In the dynamic landscape of e-commerce, accurately predicting units sold is crucial for ensuring optimal inventory management and maximizing revenue. Moreover, understanding the impact of marketing expenditure, especially during campaign periods, is essential for crafting effective strategies to drive sales and customer engagement.
In other words, imagine you're trying to predict the future sales of an online store. You know that past sales can give you hints about what's going to happen, but the sales data might be influenced by many things at once, like marketing campaigns, seasonal trends, or even random events.
By comparing forecasting models like VARIMA from DARTS library, Prophet by Meta, and ForecasterAutoreg from SKForecast, e-commerce businesses can unlock powerful insights into consumer behavior and market trends. These models offer sophisticated tools to analyze historical sales data alongside marketing initiatives, enabling businesses to forecast units sold with greater precision and anticipate the effects of marketing campaigns or web traffic trends on future sales. Through this comparative analysis, e-commerce stakeholders can enhance their predictive capabilities, optimize resource allocation, and make data-driven decisions that propel their businesses to success in the competitive online marketplace.

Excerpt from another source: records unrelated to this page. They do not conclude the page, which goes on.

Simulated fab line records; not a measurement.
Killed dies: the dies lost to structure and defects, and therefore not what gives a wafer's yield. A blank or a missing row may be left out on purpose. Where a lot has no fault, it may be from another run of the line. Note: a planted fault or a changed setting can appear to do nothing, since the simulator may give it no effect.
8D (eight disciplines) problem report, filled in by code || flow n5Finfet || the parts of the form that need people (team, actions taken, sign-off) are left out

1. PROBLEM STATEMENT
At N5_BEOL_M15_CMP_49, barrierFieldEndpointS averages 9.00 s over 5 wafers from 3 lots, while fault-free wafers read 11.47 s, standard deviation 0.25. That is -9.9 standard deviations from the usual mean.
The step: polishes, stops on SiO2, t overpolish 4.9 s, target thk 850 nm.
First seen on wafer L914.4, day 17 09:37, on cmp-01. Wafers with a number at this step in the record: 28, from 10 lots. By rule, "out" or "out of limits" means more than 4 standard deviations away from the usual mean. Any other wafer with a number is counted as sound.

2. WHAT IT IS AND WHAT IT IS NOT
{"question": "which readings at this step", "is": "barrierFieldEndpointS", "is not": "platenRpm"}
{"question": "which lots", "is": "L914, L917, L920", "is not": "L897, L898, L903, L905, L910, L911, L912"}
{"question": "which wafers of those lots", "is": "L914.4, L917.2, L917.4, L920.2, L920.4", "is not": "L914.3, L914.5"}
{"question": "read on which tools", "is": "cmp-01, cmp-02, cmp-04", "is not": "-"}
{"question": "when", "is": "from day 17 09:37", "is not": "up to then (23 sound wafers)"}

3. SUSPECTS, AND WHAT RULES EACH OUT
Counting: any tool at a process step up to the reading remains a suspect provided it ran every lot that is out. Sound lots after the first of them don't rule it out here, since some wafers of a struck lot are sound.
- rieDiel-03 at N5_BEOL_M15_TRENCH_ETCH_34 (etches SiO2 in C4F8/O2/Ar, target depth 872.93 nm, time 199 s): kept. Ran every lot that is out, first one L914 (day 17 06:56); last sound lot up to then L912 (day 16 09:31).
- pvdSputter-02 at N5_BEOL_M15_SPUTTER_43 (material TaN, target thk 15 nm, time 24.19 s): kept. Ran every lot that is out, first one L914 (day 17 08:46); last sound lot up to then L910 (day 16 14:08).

The data provided is synthetic and entirely fictitious. Consequently, it may not accurately reflect situations encountered in real e-commerce data. To simulate realistic scenarios, deliberate gaps have been introduced to mimic instances when servers were off or bugs occurred. While this notebook does not delve deeply into correcting imperfect datasets, I thought it may be useful to include these "effects" to make the fake data closer to reality.